From Stephen Cathalan, Jr.
Marseilles the 10th. September 1789
I have duly received your honoured favor of the 30th. ulto. in the interim of my last. Messrs. abbema & Ce. had acknowledged me the receipt of the £152 from your Excellency, the 11th. of May last.
I will not fail of sending the olive plants and seeds in the time. The vessel which carried the others to Baltimore is returned. The Captain sais to me that they were in the Best state, that they were as green as in a garden upon his deeck, and that people went to see them, and would have purchased them at very high prices if they had been to be sold.

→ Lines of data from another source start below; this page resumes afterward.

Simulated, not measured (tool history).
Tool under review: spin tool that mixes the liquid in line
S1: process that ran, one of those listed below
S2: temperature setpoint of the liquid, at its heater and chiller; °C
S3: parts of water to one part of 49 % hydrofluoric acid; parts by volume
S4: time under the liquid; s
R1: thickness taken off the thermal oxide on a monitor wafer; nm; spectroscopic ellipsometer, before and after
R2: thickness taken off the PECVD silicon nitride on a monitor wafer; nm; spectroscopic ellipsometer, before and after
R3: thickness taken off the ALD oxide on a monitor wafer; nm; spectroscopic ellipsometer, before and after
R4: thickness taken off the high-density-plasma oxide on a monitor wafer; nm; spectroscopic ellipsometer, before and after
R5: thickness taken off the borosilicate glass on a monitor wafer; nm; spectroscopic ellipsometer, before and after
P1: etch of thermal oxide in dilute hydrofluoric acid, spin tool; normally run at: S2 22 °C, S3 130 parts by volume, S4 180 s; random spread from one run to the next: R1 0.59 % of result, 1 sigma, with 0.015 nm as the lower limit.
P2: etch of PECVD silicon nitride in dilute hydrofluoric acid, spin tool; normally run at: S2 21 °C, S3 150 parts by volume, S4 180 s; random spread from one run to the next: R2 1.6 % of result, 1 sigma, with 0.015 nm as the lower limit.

I observe what you say about Rice. The vessel arived has 110 Tierces of that quality, but the most it will obtain here will be £16 to 16. 10s. ql. of 88 ℔ . English. The lombardy rice is here at about the same price; parcels of this last quality have been sent to Smirna and Constantiple. where from 3 Pis. ½ to 5 Pis. quilo, a Measure of ℔ 32. of Marseills wheight, the Piastre may be accounted for £3. but on account of the heavy loss, on the Bills on Europe or goods in return, which support from 20 to 30 pr. Ct. it accounted upon an average £2. 10s; the charges at the sale are also high, however it may answer to send some Cargoes there; that rice was found at the end of the warr of an answerable quality.
But as American People in General desires advances on their Consignments, it would be I apprehend too farr from me to do it, and as they owe Money to London, it would be more convenient I believe to them, to address their Cargoes to English houses in Levant than to the French Stablishment.
If they Chuse to run the chance of two Markets, they could direct their vessels for Marseilles, and in Case they would not meet with good prices here, and by fresh advices we may have from levant when arived here, then they would proceed to Constantinople; I will do everything in my Power to serve your Friends in that respect.
By the last Letters of the 30th. June, from Messrs. Willing Morris & Swanwick of Phila. they say “we could not ever bring M. Barclay to any proper Compromise for his debt, which he will we dare say let hang as long as the Law will permit him. Congress pay none of their own Debts, yet, and we apprehend can not engage for M. Barclay. We are sure it would be impossible to serve you in that quarter; he has paid nothing to any of his creditors. We have sued him for your debt, and we Believe he has no property to Pay. He alledges to have some Claims on Congress, but these drag heavily to a settlement, and may prove at Last unequal to his Expectations.” These are bad news, but I still hope that if your Excellency will be so good as to interfer in my behalf, you will render me not so unhappy as I am in that affair.
Indeed I have been in all those which I have contracted in America, and Messrs. Willing Mis. & Swk. have very badly treated me by altered accounts which they have made, by which I support £500. stg. Loss; but they are too distant from me to Complain efficassely.
I have sold in this summer about 1300 Blls. flour at 40. Bll. I have now 8526 Bushels New York wheat, which I will sale at about 39 pr. charge, had it arived 15 days sooner, I could sale it more advantageously, but now the premium is over; flour continues still at 40. A small parcel of Indian Corn from Baltimore has been sold last weeck at 24. charge, which is a very fine Price.
I will sent to M. William Short, chargé des affaires, the Maccaroni Machine by the 1st. good opportunity; and when something Material will happen, I will address to him during your absence. I reiterate you my whishes for an agreable Journey and good health, and my family Joins with me. I have the honour to be very respectfully Sir of your Excellency the most obedient humble & Devoted Servant,
Stephen Cathalan junr.
RC (DLC); endorsed. Recorded in SJL as received 17 Sep. 1789.